Camarena, a 40-year-old tenor from Xalapa, Veracruz, has become a huge star. He is the third singer in the entire history of the Metropolitan Opera in New York to have been cheered enough to perform an encore, and only the second to have performed multiple encores. As I am an ignoramus about the opera, I cannot say anything authoritative about his singing. But it was clear to even me that, no matter how talented the rest of the ensemble, Camarena was in an entirely different league.

I puritani is set in the 1640s during the Civil Wars in England between the Roundheads and the Royalists. The plot is numbingly convoluted but mostly centers on the love between Arturo and Elvira, who are separated after he heroically escorts the widow of the murdered king of England out of the country. Elvira's and Arturo's arias -- about love, loss, exile -- are terrifically moving. In the aria where Arturo returns to England, at one point, Camarena kneeled, kissed his fingers and touched the ground.

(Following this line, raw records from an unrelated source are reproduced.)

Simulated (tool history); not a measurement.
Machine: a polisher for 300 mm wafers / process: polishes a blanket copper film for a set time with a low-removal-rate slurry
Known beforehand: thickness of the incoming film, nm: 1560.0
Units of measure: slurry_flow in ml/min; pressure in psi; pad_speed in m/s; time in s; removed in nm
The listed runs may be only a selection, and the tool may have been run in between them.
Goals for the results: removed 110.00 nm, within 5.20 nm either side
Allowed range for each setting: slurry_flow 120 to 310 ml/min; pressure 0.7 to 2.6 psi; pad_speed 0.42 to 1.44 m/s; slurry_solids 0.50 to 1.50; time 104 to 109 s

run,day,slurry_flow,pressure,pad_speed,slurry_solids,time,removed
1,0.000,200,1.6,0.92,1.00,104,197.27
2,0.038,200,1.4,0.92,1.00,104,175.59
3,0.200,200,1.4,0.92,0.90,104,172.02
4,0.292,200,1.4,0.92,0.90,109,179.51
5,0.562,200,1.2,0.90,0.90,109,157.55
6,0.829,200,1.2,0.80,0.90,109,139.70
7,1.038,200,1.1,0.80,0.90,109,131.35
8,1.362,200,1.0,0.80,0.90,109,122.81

The Mexican audience, nearly always generous, cheered wildly over Camarena. Like all opera stars, he leads a peripatetic existence -- just this season he has been to Zurich, London, San Sebastian and New York, among other places. But at the end of the day he is Mexican. As the crowds yelled "Bravo," he got to his knees, kissed his fingers and touched the ground. Mexico doesn't have very much to be proud of these days. Javier Camarena is on that very short list.